“Le Gardin Animé (1893)” by Victoria Sandbrook (20213 words)
No Spoilers: Zaynab is a doctor and recent widow who has accepted employment with a somewhat eccentric woman and machinist, Madame Lefevre. And once she arrives at the house she finds a strange place populated by automatons who are much more than just machines. They are alive, and more than that they are the Madame’s family, her children. And given how the Madame has been hurt, physically and mentally/emotionally, it makes for a very complicated dynamic. Zaynab enters the situation guided by her professional determination and her own complicated history and experience. Everyone is yearning for something, for family, for love, for connection, for independence, and everyone finds that’s a much more difficult and complicated prospect than they want. The piece plays out a bit like the opera that the Madame and her corps, her children, are supposed to be preparing for, full of drama, beauty, dance, and music. It’s a piece that mixes tragedy with triumph, and builds a moving portrayal of what it means to leave home, and to return.
Keywords: Automatons, Dancing, Injuries, Employment, Family, Doctors
Review: I really like how the story builds up the many characters and the many lines throughout, all weaving them into a rather complete and profound statement on family and on the flawed nature of people. Because people are messy, are damaged and hurt, struggling to find what joys they can, often mis-recognizing that joy as something else. Something fleeting, or something even at odds with what really makes them happy. It deals with dependence and with freedom, with home and with family. Zaynab anchors it all, in some ways an outsider to the drama that will unfold in the house of Madame Lefevre, and as such very much the lens through which the reader gets to experience everything. The miraculous automatons that the Madame was able to construct. The complex and wrenching relationships between the Madame and her children. The almost naive love that Azimuth has, unaware just how much she resembles her mother. The quiet yearning of Elouan to create. The joy that each of them takes in the dance, in the music around them. It’s a beautifully rendered piece, one with a classic structure that hits every note and produces a masterful tale.

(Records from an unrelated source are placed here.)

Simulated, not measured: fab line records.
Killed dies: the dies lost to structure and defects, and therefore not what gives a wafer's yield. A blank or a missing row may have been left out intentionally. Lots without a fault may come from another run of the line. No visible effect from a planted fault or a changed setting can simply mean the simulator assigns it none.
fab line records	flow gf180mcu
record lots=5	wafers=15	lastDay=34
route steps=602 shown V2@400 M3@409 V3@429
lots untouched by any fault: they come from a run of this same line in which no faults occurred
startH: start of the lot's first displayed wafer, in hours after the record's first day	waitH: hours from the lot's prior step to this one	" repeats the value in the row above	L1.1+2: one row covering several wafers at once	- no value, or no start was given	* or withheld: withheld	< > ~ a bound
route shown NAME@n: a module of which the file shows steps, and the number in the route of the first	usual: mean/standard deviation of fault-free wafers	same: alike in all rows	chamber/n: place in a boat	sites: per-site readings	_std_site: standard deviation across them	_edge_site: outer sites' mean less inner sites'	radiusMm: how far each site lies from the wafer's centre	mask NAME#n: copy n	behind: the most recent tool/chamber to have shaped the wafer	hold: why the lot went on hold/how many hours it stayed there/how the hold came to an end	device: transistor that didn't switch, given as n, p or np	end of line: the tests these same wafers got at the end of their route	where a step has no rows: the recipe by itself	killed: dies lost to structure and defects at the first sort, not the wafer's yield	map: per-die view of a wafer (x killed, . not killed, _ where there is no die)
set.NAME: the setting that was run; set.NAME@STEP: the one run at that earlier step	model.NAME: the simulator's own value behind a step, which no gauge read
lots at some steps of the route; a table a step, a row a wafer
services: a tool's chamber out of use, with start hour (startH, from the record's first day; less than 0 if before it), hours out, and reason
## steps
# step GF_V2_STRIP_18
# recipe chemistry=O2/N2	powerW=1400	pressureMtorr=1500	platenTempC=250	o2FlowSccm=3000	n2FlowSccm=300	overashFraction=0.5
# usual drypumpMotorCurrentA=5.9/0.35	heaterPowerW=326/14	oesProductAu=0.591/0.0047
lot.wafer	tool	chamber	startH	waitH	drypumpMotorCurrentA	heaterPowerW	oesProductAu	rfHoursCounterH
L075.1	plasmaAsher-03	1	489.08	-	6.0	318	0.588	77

And throughout I think I appreciate most the takes on family and on independence. All of the characters are stubborn, all of them hurt and scared. Zaynab of being on her own after her husband died, wanting to go home to her family but at the same time not wanting to lose her freedom and her work. Azimuth wanting to rebel against the strictness of her mother, wanting to love who she wants, not seeing that she does need protection at times, at least until she learns more about the dangers of the world. Elouan, who is so inspired as a student but who wants to be a creator in his own right as well, who is pulled in so many directions because of his loyalties. The Madame herself, who wants to get back onto the stage, to capture the magic she lost when she had her accident so long ago. But also wanting control, wanting to protect her children even from their own potential. They push and they pull, they spark and they grind, but that’s what families do, that’s what families, even found ones, are. And in the end they are also places where people can learn, where Zaynab can learn to be independent enough to return home, where Azimuth can learn to be independent enough to strike out away from home. Where all of them can discover that no one else can tell them or decide for them how to be. That each of them has to decide, and that those decisions might pull them apart for a while. And despite the fear and uncertainty of that, it’s still necessary, and the hope remains that however far away they go, they’ll find each other again, and they’ll all be where they are meant to be. A beautiful and amazing read!